After 17 years working as a lecturer, I have returned to industry as a developer. I return having endeavoured to encourage students to use test-driven approaches to software development and having completed research on the ways that software practitioners express their understanding of object-oriented software development. My knowledge of the implementation stacks is more theoretical than practical although in developing my teaching samples, I endeavoured to follow agile practice. The bulk of my code is has unit tests.
In the process of obtaining this contract, I had to do a programming exercise. While doing that exercise, I learnt again about doing small incremental changes with your tests. If a test does too much then it becomes too difficult to implement. If you find yourself going to the debugger to determine the cause of the problem then the test is probably asking for too big a change. Small incremental changes can be implemented rapidly and tested quickly.
One week into my assignment and I am thinking about the challenges that lie ahead. This week has seen me learning about the system that I am to work on and installing the development environment on the computer I am to use. The development environment uses the Maven build tool and a source control system, and the appropriate testing frameworks are installed. Having the tools installed doesn't lead to an agile process. One of my first observations was that for the code that I am to work with, there are no tests. I will primarily be working with Flex on user interface issues but there is a lot of functionality in these user interfaces and I see no tests.

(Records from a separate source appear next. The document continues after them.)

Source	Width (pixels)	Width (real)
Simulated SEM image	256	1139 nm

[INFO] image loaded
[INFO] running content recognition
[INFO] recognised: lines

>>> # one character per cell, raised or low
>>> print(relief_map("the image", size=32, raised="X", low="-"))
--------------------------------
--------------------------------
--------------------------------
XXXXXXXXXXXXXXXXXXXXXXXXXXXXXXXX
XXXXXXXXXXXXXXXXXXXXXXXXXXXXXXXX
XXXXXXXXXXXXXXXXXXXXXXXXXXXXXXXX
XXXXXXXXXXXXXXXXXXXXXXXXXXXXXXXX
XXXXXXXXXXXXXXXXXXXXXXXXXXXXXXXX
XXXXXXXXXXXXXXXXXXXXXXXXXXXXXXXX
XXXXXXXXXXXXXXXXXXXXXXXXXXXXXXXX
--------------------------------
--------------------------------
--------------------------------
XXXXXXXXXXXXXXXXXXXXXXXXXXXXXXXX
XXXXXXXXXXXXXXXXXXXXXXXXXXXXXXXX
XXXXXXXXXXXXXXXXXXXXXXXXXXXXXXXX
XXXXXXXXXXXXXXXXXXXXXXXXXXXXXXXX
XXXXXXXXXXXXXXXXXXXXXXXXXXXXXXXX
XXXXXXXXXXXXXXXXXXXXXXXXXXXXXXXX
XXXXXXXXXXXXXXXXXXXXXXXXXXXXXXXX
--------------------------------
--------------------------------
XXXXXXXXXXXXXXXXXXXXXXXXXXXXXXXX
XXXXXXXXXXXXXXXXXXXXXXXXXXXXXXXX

As I look at the physical environment with its individual workstations, I wonder whether an agile process will work in this environment. Agility is a mindset and not an environment. Why don't programmers write tests first? It comes down to the way that they perceive or understand the programming task. For me, an upfront test or behaviour specification isn't about proving that my code works. It is an executable specification of what the code is expected to do. The first part of any programming exercise is understanding the requirements. If I can turn those requirements into executable tests then not only am I showing that I understand what is required, I am also showing that I understand how I will verify that I have satisfied those requirements. Whether I use TDD or BDD to drive the development of software, the key thought is that I am writing executable specifications that will verify that the code I am about to write does what it is supposed to do.
To write an executable specification, I have to make design decisions about the implemented solution. I have to decide what objects I will need and what behaviour those objects will implement. I need to think about the architecture of the system and how that architecture might change as new requirements are specified. The executable specifications will help ensure that my changed architecture still delivers what is required.
I don't see the writing of executable specifications as that different from what I might have done thirty years ago when I was COBOL programming. When I wrote code, I was always thinking about how I was going to test the code. Some time those tests where automated but there was always a need to ensure that the data was there in order to test out the required features of the software. What I see different about my practice now is that I am creating executable specifications at the first opportunity rather than leaving things until I have some code to test. I am not so much writing the specifications to test my code as writing them to reflect my understanding of what is required. I hope that this is reflected in the names or descriptions that I give my executable specifications.
Although the TDD or BDD tools might help me create the executable specification, it is really the mindset that I bring to the task that determines whether I apply agile practices. My conception of the task will dictate how I approach the task. If I want agility in my practice then agility has to drive my thought processes.